Unaccountably peckish.

There's a long inglorious tradition of cannibalism in video games, from the many flesh-eaters of the Dark Souls series through the "strange meats" of Fallout to the gaping cosmic horror that is Kirby. In the last few years, though, developers seem to have really acquired a taste for it. Take this spring's The Wild Eight - a survival game distinguished by some neat firelight effects and the preposterous, yet strangely persuasive option to eat the corpse of your previous self, providing you can find your way back to it after you respawn.

In the course of six hours with the game I must have tracked down and gobbled myself up a dozen times over - filling my belly with my own, me-saturated remains in a sort of finger-licking, Ray Mears-authored parody of Inception. It's a fairly sound survival strategy, up to a point: meat is hard to come by in The Wild Eight till you've crafted the right kind of stabby object, so there's no sense letting stray chunks of it go to waste whatever or rather, whoever they were in life. And in any case, you'll probably want to reclaim your precious gear from the site of your demise - just watch you aren't eaten by something else en-route.

Cannibalism also has its advantages in Sunless Sea, Failbetter's delightfully horrid naval exploration game. A ship is quite capable of operating with just one crew member, providing you don't mind limping along, which makes the rest of your valiant band something of a disposable resource, rich in essential vitamins and fibre. When you're miles from port, the gods are out to get you and you've run out of ghost crab/vampire bat to munch on, that little headcount indicator along the navbar starts to look awfully tempting. There's a price to pay, in the form of the permanent character trait "Unaccountably Peckish", but it's more of a twist in the tale than a penalty, as your unholy taint unlocks certain unsavoury opportunities on shore.

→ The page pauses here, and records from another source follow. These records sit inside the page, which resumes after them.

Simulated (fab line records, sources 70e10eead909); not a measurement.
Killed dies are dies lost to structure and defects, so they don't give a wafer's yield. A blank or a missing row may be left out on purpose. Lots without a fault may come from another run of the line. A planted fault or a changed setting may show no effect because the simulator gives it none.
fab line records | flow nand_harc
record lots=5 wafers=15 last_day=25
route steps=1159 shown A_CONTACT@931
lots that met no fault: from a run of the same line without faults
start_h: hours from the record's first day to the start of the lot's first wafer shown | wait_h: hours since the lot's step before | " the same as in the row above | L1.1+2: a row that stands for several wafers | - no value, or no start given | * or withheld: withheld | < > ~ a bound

The lack of a real downside for turning cannibal has irked some Sunless Sea players, but it's small potatoes by comparison to some of the other dreadful things you can do in Sunless Sea, and besides, there's a historical precedent for the game's relaxed attitude. Lovecraft and Greek myth aside, Sunless Sea is based heavily on the misadventures of 19th century privateers, merchants and explorers, back when having to make a meal of your own bosun was viewed as - well, not exactly par for the course, but forgiveable in extreme circumstances.

I interviewed Failbetter's former writer (and Eurogamer contributor) Alexis Kennedy on the subject in 2015, and he brought up the case of Tom Dudley and Edwin Stephens, two sailors who killed and ate their 17-year-old cabin boy Richard Parker after losing their ship off the Cape of Good Hope. The pair were arrested and tried for murder after making it home, but for much of their trial, they enjoyed the support of the public - the victim's brother even shook hands with the perpetrators in court.

Set in World War-era London, Dontnod's forthcoming Vampyr takes a sterner tack than Sunless Sea, paying you back in subtle ways for each NPC you devour. As eminent physician and closet blood-sucker Jonathan Reid, you can drain the life from every resident you meet, unlocking a tidy array of spells and abilities in the process. The catch is that once consumed those characters are gone for good, so to dine out on them is basically to rip whole pages out of the story because you want to make more of a splash in combat.

I'm looking forward to sampling the full range of endgame scenarios, there - at one extreme, presumably, a London that bustles with life and a protagonist whose only hope of weathering a brawl is running in circles till everybody's knees give out. And at the other end of the possibility spectrum, a London whose streets are desolate save for a single, enormously fat vampire, belching quietly and fanning his face on a bench in Whitechapel. The idea, of course, is to pick your victims in order of ascending scrupulousness, chewing up the bad eggs while sparing the goodies (or at least, saving them till last), but perhaps you'd prefer to think of it as a more extreme form of script editing. Is this twinkling fop really contributing to the drama, or would they be more convincing as a sandwich? Is that Cockney sparra worthy of a proper character arc, or is he just a passing snack?

As to why cannibalism has become more of a theme of late - well, you could pin it on the absolute glut of vaguely Cormac-McCarthy-inspired survival games over the past few years, games in which picking your teeth with somebody's toe-bones is all part of the thrill of touring a wild frontier. But perhaps there's more to this than any particular game or series. Perhaps the surprising prevalence of cannibalism in video games reflects a furtive ambivalence about how we tend to guzzle our way through games at large.

As has been explored in any number of articles, many games today are essentially well-camouflaged, highly theatrical performances of consumption and expenditure, landscapes packed with things to corner, slay and process (i.e. digest) in return for power. Blockbuster open worlders especially are in thrall to the idea of grind, which is at heart a process of homogenisation: the rendering down of a realm's contents - be they flocks of NPC wildlife, stray questlines or random clumps of platinum - into gobbets of sweet, all-purpose XP or currency, to be lavished on upgrades and unlocks that, in turn, make you a more efficient harvester.

There's no real reason human flesh should be any less objectionable a resource than gold or ingredients for potions - it's all just noughts and ones, and if you're happy to execute a billion drug-runners without trial in Ghost Recon: Wildlands, chucking one or two onto the BBQ is surely no biggie. But nonetheless, cannibalism remains enough of a taboo in-game to give most players pause, going by forum chatter, and in that hesitancy lies a certain radical potential. If there are things in these worlds that can be eaten yet are deemed unfit for the palate, perhaps that's an opportunity to think twice about consumption more generally, to ask whether there are other, less industrialised and more exciting ways to keep a player occupied. I'm almost certainly over-reaching myself - I'm the guy who likened Kirby to a Lovecraft monster in my intro - but it's hopefully food for thought.